Michele and I never wrote about media literacy as such. We talked more about new literacies and, sometimes, about digital literacies. We explored the literature and had a sense of the field, but never wrote or did any media literacy research.
During 2025 I was invited by a Turkish academic, Meltem Ozel, to contribute a chapter about Media Literacy to a book she was editing, with the title Digital Literacy as a catalyst for Critical Thinking.
Drawing on thoughts Michele and I had tossed around over the years I said I could write something about media literacies, in the plural, if that would be acceptable. And that I would tackle the topic from the standpoint of the New Literacy Studies paradigm. I also said that I would question what I saw as a prevalent "rationality" or "veracity" emphasis in the literature, and aim to balance things out a bit by bringing affect into the picture. Meltem said that would be fine.

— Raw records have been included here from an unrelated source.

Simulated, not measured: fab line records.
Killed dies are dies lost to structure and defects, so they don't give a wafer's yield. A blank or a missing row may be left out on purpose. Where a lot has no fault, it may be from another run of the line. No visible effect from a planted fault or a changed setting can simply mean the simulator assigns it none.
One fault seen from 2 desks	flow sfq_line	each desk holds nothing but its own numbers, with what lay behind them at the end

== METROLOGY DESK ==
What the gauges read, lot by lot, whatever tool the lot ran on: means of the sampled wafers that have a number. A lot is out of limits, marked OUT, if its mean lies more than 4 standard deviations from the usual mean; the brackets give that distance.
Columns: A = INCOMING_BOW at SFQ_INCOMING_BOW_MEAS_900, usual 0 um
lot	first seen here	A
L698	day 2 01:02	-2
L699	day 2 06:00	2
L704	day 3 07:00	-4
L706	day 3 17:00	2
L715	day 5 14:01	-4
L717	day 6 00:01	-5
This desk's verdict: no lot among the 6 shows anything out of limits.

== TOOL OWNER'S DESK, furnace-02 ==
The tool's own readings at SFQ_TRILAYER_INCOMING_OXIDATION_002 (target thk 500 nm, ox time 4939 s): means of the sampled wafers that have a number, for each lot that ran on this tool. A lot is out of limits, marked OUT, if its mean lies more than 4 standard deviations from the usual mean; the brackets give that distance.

The chapter has recently been published, and can be accessed via an institutional link
here
A pre-publication version can be found
here
Meanwhile, here is the abstract:
The mainstream discourse of media literacy has predominantly emphasized media consumption. It has stressed the importance of media consumers understanding how (mass) media function, becoming competent evaluators of media messages, and learning how to resist media influence in their own interests. Since the emergence of Web 2.0 and social media that make it easy for individuals and groups to operate as media sources in their own right, media literacy discourse has paid some attention to production. It has nonetheless maintained an emphasis on veracity, evaluation and influence, and the focus remains overwhelmingly on consumption. This chapter argues that we have reached a point where media production is so complex, varied, dispersed, and ubiquitous, and where influence is so widely celebrated and participatory, that it is more useful to think in terms of media literacies than a singular discourse of media literacy. It is also helpful to balance out the more “rationalist” orientation of media literacy by acknowledging the primacy of human desire and affect within so much contemporary participation in media. Drawing on the New Literacy Studies, the chapter provisionally explores the potential for thinking in terms of media literacies in the plural and beyond a “rationalist” orientation alone.